Oil Spill Disaster and Privacy

Oil Spill Disaster and PrivacyMost of us still remember the horrible and constant images of the BP oil spill last year in the Gulf of Mexico.  The residents are still trying to piece their lives back together and some are finally getting a little solace.  Now to add insult to injury, a BP employee lost a laptop with personal information on Louisiana residents who filed claims for compensation.  The data included a spreadsheet of names, Social Security numbers, phone numbers and addresses. The laptop was password-protected, but the information wasn’t encrypted.  So effectively, it’s fair game.

BP mailed out letters to about 13,000 people notifying them about the potential data breach.  It reported this incident to law enforcement and offered to pay for credit monitoring for the affected people.  The employee lost the laptop on March 1, 2010, but BP took almost a month to notify affected people.  A spokesman for BP said, “We’re committed to the people of the Gulf Coast states affected by the Deepwater Horizon accident and spill, and we deeply regret that this occurred.”  Looks to me like BP doesn’t really care that much, since their data and document security are pretty lax.
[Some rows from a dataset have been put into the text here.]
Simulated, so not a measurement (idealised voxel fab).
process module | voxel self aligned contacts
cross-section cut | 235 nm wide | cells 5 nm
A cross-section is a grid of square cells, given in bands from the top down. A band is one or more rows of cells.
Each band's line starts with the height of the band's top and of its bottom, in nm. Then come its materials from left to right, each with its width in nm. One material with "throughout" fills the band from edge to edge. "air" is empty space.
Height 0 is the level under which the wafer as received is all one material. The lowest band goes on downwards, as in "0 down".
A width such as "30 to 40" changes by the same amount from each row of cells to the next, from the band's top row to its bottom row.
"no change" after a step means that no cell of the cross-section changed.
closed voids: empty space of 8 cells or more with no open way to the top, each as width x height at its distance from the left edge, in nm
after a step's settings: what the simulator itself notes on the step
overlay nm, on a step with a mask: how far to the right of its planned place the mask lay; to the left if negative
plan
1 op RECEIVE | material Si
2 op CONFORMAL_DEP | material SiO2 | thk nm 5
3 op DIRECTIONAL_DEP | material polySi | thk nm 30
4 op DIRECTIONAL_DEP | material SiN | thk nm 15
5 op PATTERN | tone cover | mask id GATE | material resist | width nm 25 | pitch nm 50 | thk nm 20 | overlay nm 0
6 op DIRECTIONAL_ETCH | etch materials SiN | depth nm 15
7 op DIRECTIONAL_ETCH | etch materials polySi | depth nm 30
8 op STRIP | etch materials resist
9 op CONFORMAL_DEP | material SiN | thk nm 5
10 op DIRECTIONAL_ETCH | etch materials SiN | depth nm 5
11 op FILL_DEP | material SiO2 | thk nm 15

What is BP’s responsibility in this case?  Louisiana has very explicit breach notification laws that define the process of notification.  According to the law:

The notification required pursuant to Subsections A and B of this Section shall be made in the most expedient time possible and without unreasonable delay, consistent with the legitimate needs of law enforcement, as provided in Subsection D of this Section, or any measures necessary to determine the scope of the breach, prevent further disclosures, and restore the reasonable integrity of the data system.

I assume that BP thinks one month is without reasonable delay, since it said they were doing their due diligence and investigating the incident during that time.  The statement isn’t clear when BP notified law enforcement, but if it suspected that the laptop was stolen, this should have been immediate.

I recently wrote about responsibilities of organizations if they suspect a data breach.  This is what you should do:

1. Respond – tell people about the breach immediately.  Notify those affected, appropriate law enforcement agencies and people within your organization.  Since this information contained social security numbers, claimants’ privacy is affected.  These people have lost enough and stealing their identity could completely destroy their lives.

2. Assess – figure out what happened and what to do about it.  If you suspect a breakdown in physical or information security, look at policies, process, technology and people.  In this case, encrypting the laptop and the sensitive spreadsheet could have prevented any problems.  But there may be process and policy breakdowns, such as why an employee is carrying a laptop around with very sensitive information in it?

3. Fix – create a plan to fix the problems and execute it.  This should include training people on information security, implementing processes to prevent the leaking of sensitive data and technologies to plug vulnerabilities.  Don’t think of this as a one time fix.  You need to understand what information is sensitive, how it’s stored and who needs to use it.  Limit access to only those people who have a need to know.  If you had a kill switch on the document, this would be a non-story.

Many decry oversight and regulations as burdensome to conducting business.  In today’s fast-paced world of instant information access and hacking, you need to regulate access to your most sensitive information.  Hopefully no one will use the information on the lost BP laptop for identity theft or other malicious activities.  Unfortunately you can’t wish these things away.  You can’t hide behind the old standby of not doing anything because it might inconvenience the users.  At one time, no one locked their front doors.  Today you wouldn’t think about leaving home without doing that.  We all got used to it. 

BP may incur legal fines and other penalties from this data breach.  I am not sure if it can stand any more blows to its already battered corporate image and brand.  If it was more expedient in notifying affected parties, it may have been able to improve that image.  Experiencing a data breach can be devastating to any business.  Even the best of companies can be affected.  Just like with anything in business, you should expect problems to occur.  How you handle them says a lot about your business and your commitment to your customers, employees, partners and investors. 

With the warm weather finally here, it’s time to do some spring cleaning and review your information security policies, processes and technologies.  Hopefully you won’t have a data breach, but if you do, you’ll know how to handle it.